Poor compression & quality for difficult-to-compress data #189

lindstro · 2022-03-25T17:07:22Z

I am doing some compression studies that involve difficult-to-compress (even incompressible) data. Consider the chaotic data generated by the logistic map x_i+1 = 4 x_i (1 - x_i):

#include <cstdio>

int main()
{
  double x = 1. / 3;
  for (int i = 0; i < 256 * 256 * 256; i++) {
    fwrite(&x, sizeof(x), 1, stdout);
    x = 4 * x * (1 - x);
  }
  return 0;
}

We wouldn't expect this data to compress at all, but the inherent randomness at least suggests a predictable relationship between L₂ error, E, and rate, R. Let σ = 1/√8 denote the standard deviation of the input data and define the accuracy gain as

α = log₂(σ / E) - R.

Then each increment in storage, R, by one bit should result in a halving of E, so that α is essentially constant. The limit behavior is slightly different as R → 0 or E → 0, but over a large range α ought to be constant.

Below is a plot of α(R) for MGARD 1.2.0 and other compressors applied to the above data interpreted as a 3D array of size 256 × 256 × 256. Here I used a smoothness parameter of 0, which should result in an L₂ optimal reconstruction: mgard compress --smoothness 0 --tolerance tolerance --datatype double --shape 256x256x256 --input input.bin --output output.mgard. The tolerance was halved for each subsequent data point, starting with tolerance = 1.

The plot suggests an odd relationship between R and α, where α is far from stable when R > 17. Is this perhaps a bug in MGARD? Similar behavior is observed for other difficult-to-compress data sets (see rballester/tthresh#7).

The text was updated successfully, but these errors were encountered:

lindstro · 2022-04-15T15:17:02Z

Just a friendly reminder to look into this issue when you get a chance.

ben-e-whitney · 2022-04-27T14:29:13Z

Apologies for the delay. I have begun working on this and have reproduced the problem.

I'm guessing there is some issue with the coefficient quantization. Looking into it now.

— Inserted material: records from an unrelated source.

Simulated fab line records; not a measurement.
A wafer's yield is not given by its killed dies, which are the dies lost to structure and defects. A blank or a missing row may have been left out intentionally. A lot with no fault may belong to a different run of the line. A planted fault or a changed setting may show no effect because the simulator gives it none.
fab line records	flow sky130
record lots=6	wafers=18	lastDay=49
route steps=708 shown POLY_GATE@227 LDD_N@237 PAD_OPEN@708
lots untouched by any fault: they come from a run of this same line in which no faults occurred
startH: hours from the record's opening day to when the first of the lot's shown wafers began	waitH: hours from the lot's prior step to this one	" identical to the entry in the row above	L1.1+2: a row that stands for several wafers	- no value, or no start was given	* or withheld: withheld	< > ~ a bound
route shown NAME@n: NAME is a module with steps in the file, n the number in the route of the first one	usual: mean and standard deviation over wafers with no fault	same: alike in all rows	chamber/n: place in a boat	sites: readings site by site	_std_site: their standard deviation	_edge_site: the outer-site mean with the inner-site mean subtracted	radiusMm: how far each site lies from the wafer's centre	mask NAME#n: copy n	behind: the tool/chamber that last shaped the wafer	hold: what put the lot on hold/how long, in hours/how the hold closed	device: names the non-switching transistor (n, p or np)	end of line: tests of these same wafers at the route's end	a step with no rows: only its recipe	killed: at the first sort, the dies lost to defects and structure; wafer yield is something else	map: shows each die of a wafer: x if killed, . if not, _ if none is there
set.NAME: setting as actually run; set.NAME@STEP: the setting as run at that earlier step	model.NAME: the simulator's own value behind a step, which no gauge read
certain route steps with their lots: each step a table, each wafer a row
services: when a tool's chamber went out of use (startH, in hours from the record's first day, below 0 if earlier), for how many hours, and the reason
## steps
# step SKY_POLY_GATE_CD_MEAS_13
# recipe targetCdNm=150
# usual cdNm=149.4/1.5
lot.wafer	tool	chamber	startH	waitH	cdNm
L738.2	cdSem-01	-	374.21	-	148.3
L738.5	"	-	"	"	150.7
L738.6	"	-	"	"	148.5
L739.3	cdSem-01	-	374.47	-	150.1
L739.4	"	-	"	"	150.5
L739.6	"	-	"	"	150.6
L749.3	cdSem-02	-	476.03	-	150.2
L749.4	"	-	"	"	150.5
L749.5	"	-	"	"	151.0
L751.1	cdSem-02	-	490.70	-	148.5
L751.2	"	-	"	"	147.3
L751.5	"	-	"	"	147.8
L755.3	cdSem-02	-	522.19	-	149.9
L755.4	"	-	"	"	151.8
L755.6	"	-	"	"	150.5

In the meantime, I have a question about accuracy gain.

… the inherent randomness at least suggests a predictable relationship between L₂ error, E, and rate … each increment in storage, R, by one bit should result in a halving of E, so that α is essentially constant. The limit behavior is slightly different as R → 0 or E → 0, but over a large range α ought to be constant.

Under what circumstances "should" α(R) be about constant with respect to R? Is that the best possible behavior, or will it be achieved by a compressor well-suited to chaotic data or something? I am unfamiliar with accuracy gain and am trying to determine the point at which I should be pointing the finger at the algorithm rather than its implementation.

lindstro · 2022-04-28T02:07:27Z

Under what circumstances "should" α(R) be about constant with respect to R? Is that the best possible behavior, or will it be achieved by a compressor well-suited to chaotic data or something? I am unfamiliar with accuracy gain and am trying to determine the point at which I should be pointing the finger at the algorithm rather than its implementation.

When R = 0, no compressed data is stored, so the best you can hope for is that the compression algorithm (with no knowledge about the input data) by luck reconstructs the decompressed data as a constant x = μ for all x, where μ is the mean of the input data. In this case, E = σ, so α = 0. Any other constant x will yield α < 0.

For large R, either E = 0 or E converges to some small positive value, e.g., due to roundoff error in the compression scheme. Hence, α either approaches +∞ (E = 0) or -∞ (E > 0) as R grows.

In between these limit behaviors, we would expect α to initially rise when R is small, indicating that the data is effectively being compressed, until it reaches a plateau, where α is constant. On this plateau, each increase in R by one bit/value results in a halving of E, so α remains constant. The value of this plateau is the number of per-value bits of information that the compressor has inferred and that need not be coded; it is a measure of how well the data has been compressed (higher is better). Each additional bit coded is at this point random and so cannot be compressed (one bit of output stored for each bit of input consumed). Eventually, α either goes to infinity or drops linearly.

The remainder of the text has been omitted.